Sharing and embedding your bookable offering on your website
Sharing and embedding your bookable offering on your website
Once an offering is active, you do not have to make guests come to Creatures to find it. From your booking dashboard you can grab a link, a button, or a full booking widget and put it wherever your guests already are: an Instagram bio, a Facebook page, an email, or your own website. Guests book and pay without needing a Creatures account, and the schedule, payment, and confirmations still run through Creatures behind the scenes. If your website is your Creatures site, you can add a booking section right in the builder instead of pasting a snippet; see Building pages, sections, and posts.
Open the Share panel
Go to /dashboard/booking. Every active offering has a Share button; select it to open the panel. (Only active offerings can be shared, because guests can only book something that is live. If you do not see Share, publish the offering first: a draft cannot take bookings.)

Each option has its own Copy button, so you copy the one you want and paste it where it belongs.
The four ways to share
1. Direct booking link
A clean link straight to your offering's booking page. Paste it into an Instagram or TikTok bio, a Facebook page, an email newsletter, or a text message. It is the simplest option and works anywhere a link does. This is the one to reach for when you just want to point people at your booking page.
2. "Book now" button
A ready-made button you paste into any website editor's HTML or embed block. It carries its own styling, so it looks like a real button with no setup on your end, and guests who click it land on your Creatures booking page in a new tab. Use this when you want an obvious call to action on your site but do not need the booking itself to happen in-page.
3. Inline booking embed (booking on your own site)
This is the one that keeps guests on your website. Paste the snippet into an HTML or embed block, and the whole booking widget, the calendar, the guest details, the questions, and the payment, appears right on your page. Guests pick a time and check out without ever leaving your site; Creatures still handles the schedule, the secure payment, and the confirmation.

The snippet is a small element plus a script tag. It also includes a plain-iframe fallback (inside a `` tag), so booking still shows even for a visitor who has scripts turned off.
4. Raw iframe fallback
The same embedded booking delivered as a single ``. Use this if your website builder blocks external scripts, as some do. It shows the booking widget in a frame on your page without needing the script tag.
Where to paste each one
The button, the inline embed, and the iframe are all plain HTML, so they go into any block that accepts HTML or an embed:
- Squarespace: add a Code block (or an Embed block) and paste the snippet in.
- Wix: add an Embed a widget / Embed HTML element and paste it there.
- WordPress: use a Custom HTML block in the block editor, or paste into the Text/HTML view of the classic editor.
The plain link needs no block at all; drop it into any text, button, or bio field.
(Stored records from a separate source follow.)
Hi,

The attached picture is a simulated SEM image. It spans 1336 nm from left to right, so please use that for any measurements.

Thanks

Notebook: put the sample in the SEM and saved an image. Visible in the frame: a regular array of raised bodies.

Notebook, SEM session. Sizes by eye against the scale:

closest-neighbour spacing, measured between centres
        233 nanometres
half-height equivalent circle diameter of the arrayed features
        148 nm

How guest checkout works on your own site
When someone books through the inline embed or the iframe on your site, they check out as a guest: they enter their name and email, answer any booking questions you set, and pay securely through Creatures. Because they are guests, the account-only extras (Creatures Credit and Wallet) do not apply, and their confirmation email carries a private link to view, reschedule, or cancel the booking later. Everything else works exactly as it does on Creatures: the temporary hold on their seats, your deposit or full-payment rule, your cancellation policy, and your run sheet and check-in. The links and embeds also tag where the visit came from, so bookings from your own site are recognizable in your data.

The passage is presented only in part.